Does the driver detects that the resource is being used and schedules a DMA transfer? then it would stall the CP until that transfer has completed?
No. By using a persistently mapped buffer, you are surrendering any and all automatic stalling of the GPU or CPU for buffer read/write operations. That is, if you need to make sure the GPU doesn’t execute some command before the CPU writes the data, then you cannot send the GPU command before the CPU has finished writing the data. And if you need to make sure the GPU has written or read some data before the CPU reads or writes, then you must use a fence or something to make sure that the GPU has finished that operation before the CPU starts its work.
Will it always copy the full range? or can it somehow detect which ranges were written to by the CPU?

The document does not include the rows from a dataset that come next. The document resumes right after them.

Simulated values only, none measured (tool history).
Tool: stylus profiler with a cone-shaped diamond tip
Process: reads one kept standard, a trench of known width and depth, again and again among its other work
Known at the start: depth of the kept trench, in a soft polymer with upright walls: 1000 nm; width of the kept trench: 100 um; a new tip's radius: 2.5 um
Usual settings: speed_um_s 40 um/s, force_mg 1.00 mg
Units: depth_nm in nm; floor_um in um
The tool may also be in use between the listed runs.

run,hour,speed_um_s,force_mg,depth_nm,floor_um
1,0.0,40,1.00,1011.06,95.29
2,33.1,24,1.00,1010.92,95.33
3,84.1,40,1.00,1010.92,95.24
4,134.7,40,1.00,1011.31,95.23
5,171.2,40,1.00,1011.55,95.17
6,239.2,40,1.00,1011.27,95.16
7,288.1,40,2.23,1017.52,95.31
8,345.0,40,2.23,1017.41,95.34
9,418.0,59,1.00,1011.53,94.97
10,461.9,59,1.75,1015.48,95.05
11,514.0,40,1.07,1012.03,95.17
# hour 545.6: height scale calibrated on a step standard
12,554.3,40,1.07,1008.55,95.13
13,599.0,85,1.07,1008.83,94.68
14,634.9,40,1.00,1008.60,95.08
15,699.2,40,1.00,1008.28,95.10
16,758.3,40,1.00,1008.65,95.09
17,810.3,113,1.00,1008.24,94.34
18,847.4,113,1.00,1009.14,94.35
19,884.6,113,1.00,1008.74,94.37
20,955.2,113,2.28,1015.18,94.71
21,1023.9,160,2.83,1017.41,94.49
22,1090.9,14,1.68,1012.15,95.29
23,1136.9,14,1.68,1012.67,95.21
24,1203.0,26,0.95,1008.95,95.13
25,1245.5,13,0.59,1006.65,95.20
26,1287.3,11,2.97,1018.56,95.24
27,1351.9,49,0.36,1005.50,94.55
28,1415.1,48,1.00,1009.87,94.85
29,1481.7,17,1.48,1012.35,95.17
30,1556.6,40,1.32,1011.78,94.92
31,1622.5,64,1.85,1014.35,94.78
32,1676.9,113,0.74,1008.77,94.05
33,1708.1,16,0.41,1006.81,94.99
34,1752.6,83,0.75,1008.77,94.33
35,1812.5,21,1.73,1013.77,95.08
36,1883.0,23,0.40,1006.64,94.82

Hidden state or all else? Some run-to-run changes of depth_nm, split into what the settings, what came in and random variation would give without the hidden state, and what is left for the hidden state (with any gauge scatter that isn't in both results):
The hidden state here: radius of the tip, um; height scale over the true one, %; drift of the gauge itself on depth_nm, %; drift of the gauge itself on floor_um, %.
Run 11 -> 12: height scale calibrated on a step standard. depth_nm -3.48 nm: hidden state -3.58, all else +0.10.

Or does it work completely differently?
Nothing is being copied; that’s the whole point of persistent mapping. A persistent buffer doesn’t need to detect what you modified. All coherency says is that you don’t have to tell anyone what ranges of memory are affected by any reading/writing. It doesn’t mean you can violate operation ordering as above.
Flushing and the client mapped buffer barrier (the things you avoid when you do coherent mapping) are all about cache coherency. See, memory operations are expensive, so it would be silly to do a whole memory operation just to read one byte. So CPUs don’t; they read many contiguous bytes at once; they load these bytes into local memory called the “cache”. When you access bytes on the CPU, they’re first loaded into the cache. So if you need to read 4 adjacent bytes, you only do one memory operation.
Any changes you make to those bytes are made to the cache, not to the memory behind that cache. Eventually, changes to the cached bytes are stored out to main memory. But until that happens, main memory and the CPU’s cache are not coherent.
This means that if some operation outside of the CPU’s control wants to look at those memory addresses, it will see the old data. Also, if some operation outside of the CPU’s control writes data to those memory addresses, the CPU’s cached copy won’t be updated. And since the GPU is usually “outside of the CPU’s control”, then there is a problem.
The flush operation exists to ensure coherency by forcing all cache entries in that range to be written to main memory, thus ensuring that the GPU’s reads will see everything the CPU has written. Issuing the client mapped buffer barrier bit causes all cached bytes in that range to be removed from the cache, so that any new reads you do from the buffer will read what the GPU has written to those locations.
A coherent mapped buffer doesn’t need those because it ensures coherency. How? Well, if the GPU really is “outside of the CPU’s control”, then the obvious way to ensure coherency is to not use the cache for memory accesses involving that mapped buffer range. And if the GPU can actually see the CPU’s caches (Intel’s on-die GPUs can), then there’s no problem at all with using the cache, since the GPU has just as much access as another CPU. Notably, Intel’s Vulkan implementations don’t offer mappable memory that isn’t coherent.